Analysis

Supreme Court: Joint commercial representation only with other proxy

Legal alert (4/2015)

On 31 January 2015 the Supreme Court finally solved an issue, causing numerous discrepancies in judicial decisions, even those made by one court, related to joint commercial representation with a member of a management board in companies.

On 31 January 2015 the Supreme Court finally solved an issue, causing numerous discrepancies in judicial decisions, even those made by one court, related to joint commercial representation with a member of a management board in companies.

In accordance with the resolution of seven judges of the Supreme Court adopted upon a request of the First President thereof: “entering one commercial proxy to the register of entrepreneurs of the National Court Register with the reservation that he can act only jointly with a member of the management board is inadmissible".

Such an ‘irregular’ form of joint commercial representation was a popular solution granting members of the management board full control over the activities of the proxy. Importantly, the scope of proxy’s authority is very wide. Commercial representation entitles to carry out all court and out-of-court acts on behalf of the company except for disposing of the enterprise, transferring it for temporary use and disposing of and encumbering real property.

The lawyers have disagreed about ‘irregular’ commercial representation for many years. Critics of joint commercial representation quoted Article 1091 §2 of the Civil Code, stating that the commercial representation cannot be limited with the effect on third parties. Supporters, however, claimed that the prohibition concerns the scope of activities of commercial representation not the persons covered. Both sides also presented a number of more or less convincing arguments.

Without entering dogmatic deliberations, however, one should analyse practical consequences of the resolution of the Supreme Court instead.

What about commercial representation granted in such a form?

It is too early to decide, because the Supreme Court has not interpreted the issue in its justification for the resolution.

It has not been decided yet whether registry courts will request companies to amend entries concerning ‘irregular’ commercial representation in the National Court Register.

In practice, it is still unclear if companies will have to issue a new document granting commercial representation without the obligation of joint representation with a board member. It may be assumed, however, that a commercial proxy acting under an ‘irregular’ joint commercial representation may be able to represent the company as a sole proxy after the limitation has been deemed inadmissible.

Still, the Company’s best interest and the wording of the document appointing commercial representation should also be considered to decide whether sole commercial representation would be granted to a given person had the limitation not been questioned by the Supreme Court. The interpretation questioning the validity of the document appointing 'irregular' joint commercial representation cannot be excluded either. In extreme cases is it possible that validity and effectiveness of legal acts carried out by a company represented in such a manner may be questioned.

An adverse interpretation is also possible, which, when followed consistently, could lead to questioning the effectiveness of legal acts carried out by a company represented in such a manner.

To avoid future problems related to unclear consequences of the discussed resolution, companies which have appointed 'irregular' joint commercial representation should consider adjusting the content of the documents granting such powers to the decision of the Supreme Court. Filing an appropriate data update form to the competent registry court also seems advisable.

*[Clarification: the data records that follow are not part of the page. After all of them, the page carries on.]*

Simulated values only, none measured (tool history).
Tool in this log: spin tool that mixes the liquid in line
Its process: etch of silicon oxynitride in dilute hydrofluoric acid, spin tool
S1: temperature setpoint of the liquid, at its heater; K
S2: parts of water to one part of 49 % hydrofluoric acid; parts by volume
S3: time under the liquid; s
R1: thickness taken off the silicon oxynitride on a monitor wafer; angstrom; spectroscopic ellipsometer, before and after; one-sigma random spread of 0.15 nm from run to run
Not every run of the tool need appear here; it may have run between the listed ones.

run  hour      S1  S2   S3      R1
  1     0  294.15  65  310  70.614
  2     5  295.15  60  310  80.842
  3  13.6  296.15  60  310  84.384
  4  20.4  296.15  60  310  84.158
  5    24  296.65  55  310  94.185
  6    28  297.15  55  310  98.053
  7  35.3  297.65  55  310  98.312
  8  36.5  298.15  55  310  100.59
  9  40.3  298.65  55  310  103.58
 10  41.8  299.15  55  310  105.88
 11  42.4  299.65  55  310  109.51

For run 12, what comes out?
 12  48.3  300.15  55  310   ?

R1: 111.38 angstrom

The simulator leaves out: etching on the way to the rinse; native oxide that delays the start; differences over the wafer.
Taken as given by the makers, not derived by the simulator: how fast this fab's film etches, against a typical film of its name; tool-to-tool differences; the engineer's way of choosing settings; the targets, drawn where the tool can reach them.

Has the proxy more powers than a member of the management board?

Interestingly, following the resolution of the Supreme Court, in certain companies proxies whose powers have been limited by a countersignature of a board member will in fact enjoy more freedom to act than individual members of the management board subject to the obligation of a joint representation. According to the Code of Commercial Companies, companies with a management board composed of more than one member may restrict that individual members will not represent the entity unless acting jointly with another member of the management board or a commercial proxy.

'Irregular' joint commercial representation with a member of the management board in companies was introduced so that the commercial proxy did not enjoy more freedom in representing the company than members of the board. Still, assuming that the commercial representation remains valid, while joint representation with a member of the management board will no longer be required, a proxy, unlike board members, will be entitled to sole representation. Significantly, unlike board members, proxies are not liable for the obligations of a company under Article 299 of the Code of Commercial Companies.

In this case, one solution may be to appoint joint commercial representation (with two commercial proxies acting together), limit the empowerment of the proxy (to cover a branch of an enterprise only) or to introduce sole representation of the management board.